As the Massachusetts US Senate election unfolded yesterday, all that the pols and pundits wanted to talk about was how Martha Coakley managed to lose the race. And there is plenty there to dissect. But there is another part of the story, and that is how Scott Brown managed to win it.
To pull off this kind of huge upset, a lot of things have to go right — only one of which is having your opponent run an atrocious campaign.
Give credit to the brain trust behind Brown's campaign: Mitt Romney's top people, bred in Massachusetts politics and trained at the top levels of presidential combat. They were assembled on the stage at Park Plaza last night: Beth Myers, Beth Lindstrom, Peter Flaherty, Eric Fehrnstrom (texting away even as Brown delivered his victory speech), and of course the former governor himself, taking a victory lap in front of a national audience of cable-watching conservatives (and potential 2012 primary voters).

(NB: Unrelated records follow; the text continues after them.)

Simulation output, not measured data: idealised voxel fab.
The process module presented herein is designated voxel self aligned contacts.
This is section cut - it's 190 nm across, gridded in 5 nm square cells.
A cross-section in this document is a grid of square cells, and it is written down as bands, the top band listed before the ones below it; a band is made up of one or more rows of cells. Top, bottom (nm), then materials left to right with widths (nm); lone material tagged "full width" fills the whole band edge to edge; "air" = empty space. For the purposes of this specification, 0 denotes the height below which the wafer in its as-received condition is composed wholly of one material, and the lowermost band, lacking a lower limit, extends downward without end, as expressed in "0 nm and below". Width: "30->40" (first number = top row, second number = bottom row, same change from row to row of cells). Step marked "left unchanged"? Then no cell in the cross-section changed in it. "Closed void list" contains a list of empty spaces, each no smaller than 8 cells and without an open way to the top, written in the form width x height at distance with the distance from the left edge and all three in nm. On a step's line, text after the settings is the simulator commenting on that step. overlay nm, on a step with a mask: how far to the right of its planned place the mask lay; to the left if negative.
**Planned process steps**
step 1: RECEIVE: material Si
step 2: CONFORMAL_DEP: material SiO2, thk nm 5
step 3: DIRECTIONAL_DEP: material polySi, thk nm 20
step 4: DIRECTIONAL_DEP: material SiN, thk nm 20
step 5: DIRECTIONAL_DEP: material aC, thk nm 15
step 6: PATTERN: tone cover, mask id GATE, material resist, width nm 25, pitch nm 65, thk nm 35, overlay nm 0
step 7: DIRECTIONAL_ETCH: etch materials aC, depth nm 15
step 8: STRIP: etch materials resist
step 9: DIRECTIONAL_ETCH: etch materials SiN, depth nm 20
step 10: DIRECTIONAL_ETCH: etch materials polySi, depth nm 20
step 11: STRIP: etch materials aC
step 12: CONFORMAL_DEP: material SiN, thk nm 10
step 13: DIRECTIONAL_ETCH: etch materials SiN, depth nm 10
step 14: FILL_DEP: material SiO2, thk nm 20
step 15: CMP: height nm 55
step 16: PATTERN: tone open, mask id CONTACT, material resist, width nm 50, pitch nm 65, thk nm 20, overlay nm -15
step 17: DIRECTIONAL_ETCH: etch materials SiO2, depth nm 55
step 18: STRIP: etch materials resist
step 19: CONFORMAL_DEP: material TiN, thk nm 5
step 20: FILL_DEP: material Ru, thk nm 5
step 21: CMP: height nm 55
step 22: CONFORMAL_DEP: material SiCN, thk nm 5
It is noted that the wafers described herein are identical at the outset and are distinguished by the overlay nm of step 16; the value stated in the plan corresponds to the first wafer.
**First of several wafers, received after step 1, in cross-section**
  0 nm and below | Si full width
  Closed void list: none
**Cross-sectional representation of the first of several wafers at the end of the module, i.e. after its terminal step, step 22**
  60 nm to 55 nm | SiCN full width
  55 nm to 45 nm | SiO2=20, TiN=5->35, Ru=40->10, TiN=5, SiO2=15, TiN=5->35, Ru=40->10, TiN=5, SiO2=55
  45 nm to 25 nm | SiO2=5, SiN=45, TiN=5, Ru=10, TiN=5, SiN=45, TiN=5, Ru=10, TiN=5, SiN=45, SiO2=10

Watching them, it occurred to me that the same group spent most of 2007 traipsing across Iowa, having built the Romney strategy around winning that state's caucuses; and that during that time they may have picked up a lesson or two from watching another campaign that bet heavily on Iowa: Barack Obama's.
As that campaign's manager David Plouffe describes in The Audacity To Win, Obama's strategists knew from the start that they could not beat Hillary Clinton among the people who normally participate in caucuses. Thus, they had to expand the playing field — greatly increase the number (and type) of participants, so that the people who don't normally vote would overwhelm the regulars.
Brown faced the same dilemma. It was widely accepted that turnout for the special election would be no more than 30 percent, or 1.2 million people — and that number would include more than 600,000 who had already voted in the Democratic primary. The math isn't difficult.
If you like poker analogies, Coakley had a winning five-card hand, so Brown decided to make it a seven-card game.
He did this (not entirely unlike Obama) by appealing broadly to those who are disaffected, discouraged, and just generally annoyed with government and politics. Those people don't typically vote, and certainly not in a special election. But Brown made them feel that they were a part of something that would strike a dagger at complacent, arrogant, corrupt politicians, and it turned out that people were ready to join that cause. In the end, more than a million people voted for Brown; more than enough to flood the Democratic base.
The time and place could hardly have been riper for a collective rage against the political machine. State politics has become, to most citizens of the commonwealth, a parade of fools: Sal DiMasi, Dianne Wilkerson, Jim Marzilli, Marian Walsh, Anthony Galluccio, and the endless Deval Patrick blooper reel.
Meanwhile, Washington Democrats, freed from the infuriating gridlock of bipartisan government, have introduced the tragicomic gridlock of single-party government.
Perhaps the most important moment in this Senate campaign came one month ago, 10 days after the primary — when Senate leadership finally passed health-care legislation by essentially paying off Nebraska Senator Ben Nelson for his agreement to cast the deciding 60th vote.